I wanted on this model a scale and durable LES (launch escape system) tower. I had previously made one for my Boyce Aerospace Redstone and modified it for flight use. That one had suffered minor damage from time to time but I knew I could build a better one. I decided to use brass tubing.

The Estes 1/70 version came to my aid again. The LES tower for that version used wood dowels glued together. I would substitute brass for wood and solder for glue. I scaled the Estes plans accordingly and built a jig.

All the horizontal crosspieces fit into the vertical legs because I drilled holes to accept them. These would be stronger joints because the parts would physically interlock and be soldered. I built the basic tapered box shape adding one side at a time. When I was done I carefully heated joints and aligned and straightened where needed.

I then started to add all the little diagonal cross members. The central ring was formed around a 3/8" drill bit shank and the ends soldered together. The whole process was not that tedious and took me about two to three hours over two days. The end result was worth it.

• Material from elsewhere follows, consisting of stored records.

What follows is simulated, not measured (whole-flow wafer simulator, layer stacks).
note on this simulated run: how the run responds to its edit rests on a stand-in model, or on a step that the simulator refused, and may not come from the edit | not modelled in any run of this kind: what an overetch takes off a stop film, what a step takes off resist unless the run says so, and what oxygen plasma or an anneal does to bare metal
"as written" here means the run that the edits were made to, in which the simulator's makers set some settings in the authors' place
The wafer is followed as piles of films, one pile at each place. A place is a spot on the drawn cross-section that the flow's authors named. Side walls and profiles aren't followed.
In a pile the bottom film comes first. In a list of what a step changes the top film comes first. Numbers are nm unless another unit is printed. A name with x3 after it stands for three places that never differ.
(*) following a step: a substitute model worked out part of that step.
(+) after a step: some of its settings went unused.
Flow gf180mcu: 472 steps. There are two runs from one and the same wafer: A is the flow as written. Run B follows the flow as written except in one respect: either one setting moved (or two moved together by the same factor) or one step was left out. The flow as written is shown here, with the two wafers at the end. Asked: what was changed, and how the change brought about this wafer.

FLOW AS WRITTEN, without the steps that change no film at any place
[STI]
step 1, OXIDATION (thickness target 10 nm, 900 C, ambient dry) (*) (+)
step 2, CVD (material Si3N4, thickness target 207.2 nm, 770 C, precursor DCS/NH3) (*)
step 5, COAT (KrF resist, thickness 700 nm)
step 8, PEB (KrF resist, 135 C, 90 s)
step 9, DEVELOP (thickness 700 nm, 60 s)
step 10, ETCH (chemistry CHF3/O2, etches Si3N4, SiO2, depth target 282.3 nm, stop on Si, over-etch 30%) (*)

For the top of the tower where it attaches to the rocket motor I cut out a brass circle and soldered it to the top.

To this circle would be the lower shroud of the rocket motor and the motor tube and nosecone. The shroud was laid out and drawn on Unigraphics. The original Estes 1/70 kit had this as a balsa turning.

The rocket body was a BT-5 body tube cut to length with a balsa nose cone from my designer’s Special box. The pieces were all test fit and then put aside for assembly later.

The fins for this rocket were built up assemblies using .040" sheet styrene and 1/8" aircraft ply. I used the same technique that Estes’ 1/70 version used with a few modifications. I sized the patterns from the Estes plans.

Since the fins on the Estes 1/70 version were oversized for stability I knew that any enlargement would not be true to scale. This was fine with me since the model is sport scale and the extra fin area would help in stability. (More on this later)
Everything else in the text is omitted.